For a long time now there has been various debates about the amount of "effort" required to build a web app in the different frameworks/languages. It has only been in the last couple of weeks that I am beginning to understand the real power of Tornado. Sure, we've been saying for *ages* it's perfect for complex, database driven web apps - but what does that mean?
Ruby this, ruby that is all we seem to hear these days. But Ruby (on rails) is all about CRUD . Create, Read, Update, Delete. All projects seem to start out like this and on the surface all you need is a framework to manipulate the data in the database. All those whizz bang demos show Ruby is brilliant at this. The reality is somewhat different. Everything we have built with Tornado to date has started out fairly simply then the clients have asked for more and more. The biggest area of complexity is security. Clients always want to lock down who can see and do what with a particular ROW in a database. To do this, the framework needs to be able to access the data and the decide on a complex set of business rules if the current user should be able to CRUD the record and even hide certain parts of the data from the user.

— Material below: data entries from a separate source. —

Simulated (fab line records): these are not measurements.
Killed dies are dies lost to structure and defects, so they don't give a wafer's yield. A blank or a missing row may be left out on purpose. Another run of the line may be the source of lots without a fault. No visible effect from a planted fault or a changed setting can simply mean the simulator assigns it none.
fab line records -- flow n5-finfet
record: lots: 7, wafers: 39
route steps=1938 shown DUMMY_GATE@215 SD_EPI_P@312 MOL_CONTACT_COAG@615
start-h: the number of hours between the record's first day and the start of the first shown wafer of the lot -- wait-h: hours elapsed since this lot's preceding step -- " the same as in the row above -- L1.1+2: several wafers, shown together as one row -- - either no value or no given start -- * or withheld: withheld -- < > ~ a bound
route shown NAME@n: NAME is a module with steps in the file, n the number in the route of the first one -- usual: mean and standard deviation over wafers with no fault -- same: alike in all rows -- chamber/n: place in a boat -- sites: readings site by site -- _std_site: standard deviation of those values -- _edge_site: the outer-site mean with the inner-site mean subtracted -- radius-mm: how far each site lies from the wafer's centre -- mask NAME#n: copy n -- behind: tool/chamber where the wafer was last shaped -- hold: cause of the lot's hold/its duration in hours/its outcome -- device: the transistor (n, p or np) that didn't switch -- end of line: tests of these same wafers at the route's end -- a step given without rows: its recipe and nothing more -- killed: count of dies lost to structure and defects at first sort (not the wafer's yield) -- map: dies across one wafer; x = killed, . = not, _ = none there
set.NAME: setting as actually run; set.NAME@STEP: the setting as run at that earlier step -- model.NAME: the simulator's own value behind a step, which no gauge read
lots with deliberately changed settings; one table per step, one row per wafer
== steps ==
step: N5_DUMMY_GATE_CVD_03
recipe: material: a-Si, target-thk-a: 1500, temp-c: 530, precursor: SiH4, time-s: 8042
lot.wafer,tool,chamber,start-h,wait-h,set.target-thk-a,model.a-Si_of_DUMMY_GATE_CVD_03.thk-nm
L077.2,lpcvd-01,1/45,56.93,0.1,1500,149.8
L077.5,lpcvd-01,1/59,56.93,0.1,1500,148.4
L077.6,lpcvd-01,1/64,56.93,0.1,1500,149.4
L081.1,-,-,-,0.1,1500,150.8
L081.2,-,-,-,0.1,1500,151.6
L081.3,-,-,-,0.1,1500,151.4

A recent project is for forecasting costs of construction jobs (eg bridges, roads etc worth millions of dollars). The security is simple and complex. A certain group of people can create new jobs in the system and assign project managers. Those project managers can update only their projects. Area managers can view and update jobs in their area. Management can view reports for all jobs but not change any data. A plain role based security model would just be unweildly for this project. We'd need a new role for every job and with (over time) hundred of jobs in the system, very complicated to administer. Instead the framework looks at the data and decides if the current user should have access or not.
CRUD is fine, but if you are developing web apps that are true applications (rather than a simplified way of CRUDing data) Tornado is certainly worth a look.